I was discussing this devastating drought we've been experiencing with my friend Julie recently. Always philosophical, she remarked that it would end, as they almost always do, with a flood. I remember saying, "That'd be nice..." Indeed this summer has been so harsh-not only from the lack of rain, but with record breaking temperatures day after day-that I know a few people who have decided to move from Texas...it just did them in. In reality, Scott and I have discussed it ourselves. The garden, which we pretty much let die while away on vacation (kudos to Lily for keeping the few things alive that were still providing-mainly tomatoes), seemed like it would never come back to life. Walking across the ranch was a "crunchy" experience, with the dry, brown grass breaking with every step. Cracks developed in the bare ground and every living thing felt like it was struggling. And then this week blows in and all of a sudden I soften and remember why I love this place.

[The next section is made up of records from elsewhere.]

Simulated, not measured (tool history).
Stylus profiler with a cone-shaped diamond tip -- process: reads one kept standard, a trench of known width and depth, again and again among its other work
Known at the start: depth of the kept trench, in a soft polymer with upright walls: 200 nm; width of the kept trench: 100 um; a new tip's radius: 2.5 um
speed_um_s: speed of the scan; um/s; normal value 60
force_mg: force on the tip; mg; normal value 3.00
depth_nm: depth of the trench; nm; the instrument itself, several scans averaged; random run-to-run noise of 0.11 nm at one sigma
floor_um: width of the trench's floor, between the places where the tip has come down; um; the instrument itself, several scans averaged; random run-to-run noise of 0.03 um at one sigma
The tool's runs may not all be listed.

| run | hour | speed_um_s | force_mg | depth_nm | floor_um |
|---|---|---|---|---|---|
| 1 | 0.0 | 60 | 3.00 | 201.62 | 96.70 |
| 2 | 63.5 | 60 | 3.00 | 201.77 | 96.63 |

This is the rain gauge from the last week. It was just below 1" 36 hours ago. I have been watching the radar online for days and it kept upping our rain chances and the weather would show lots of storms all around us. I added greensand to the garden and planted the garden and mulched the garden and I watched the storms avoid Mount Alamo day after day. When the radar would quit working, which seemed more often than normal, I grew frustrated. Lily commented on my addiction to the weather map and I'd see her and Scott roll their eyes when I would check it once again. And then, Wednesday night it began sprinkling. Nothing hard, but a nice, steady drizzle. The weather map had refused to update for hours so I finally went to bed. It drizzled most of the night. Yesterday it was still drizzling when I awoke. And it soon turned into a downpour that continued most all day. I had expected to be exhilarated, but it made me sad. I just couldn't get motivated and moped around most all the day. I made a big pot of split pea soup and a pan of cornbread. Scott and I tried to manage the water pouring into our rain barrels. It took persistance, but we have lots of water stored now and nowhere to put more. And more rain is on the way. I walked the garden this morning and loved how my feet smushed into the wet ground. Spider webs laden with raindrops were visible everywhere and new growth was pushing up from ground that I had yet to plant. I believe this is broccoli raab that reseeded last Spring. How can any seed sit in the ground over the punishing summer we've had only to sprout in the first good rain in 5 months? Patience and surety of purpose. I wish I was so endowed...
The mysterious pink fava plant I bought from the equally mysterious young man at the Farmer's Market has flourished in the summer heat. It was planted not far from the tomatoes Lily watered while we were gone, so it did get some water. It has climbed up into the oak trees overhead and is now blooming. I am looking forward to what it produces as I have only a vague description of the beauty and unusual color of the beans.
I am hoping it is of the variety of beans we saw in the market in Venice. I brought home some seed of these in case it is something completely different.
Planting the garden means, of course, cleaning up debris from the last season. I have avoided doing it because the garden was so depressing. But cooler temps and the promise of rain got me motivated and I began pulling up dried stalks of fennel along with old stems of poppies with the heads still full of seed. Upon disengaging a few fennel stalks, I noticed they had new buds sprouting out the bottom. I immediately replanted them. They are coming up nicely now, but I still planted a whole new bed of this bulbing fennel, one of my favorite vegetables.
Sophie is glad for the change in weather also because it means daily walks for her again. Sometimes Scott and I go, but more often it is just me. I love to walk in the drizzle or right before dusk and so does she.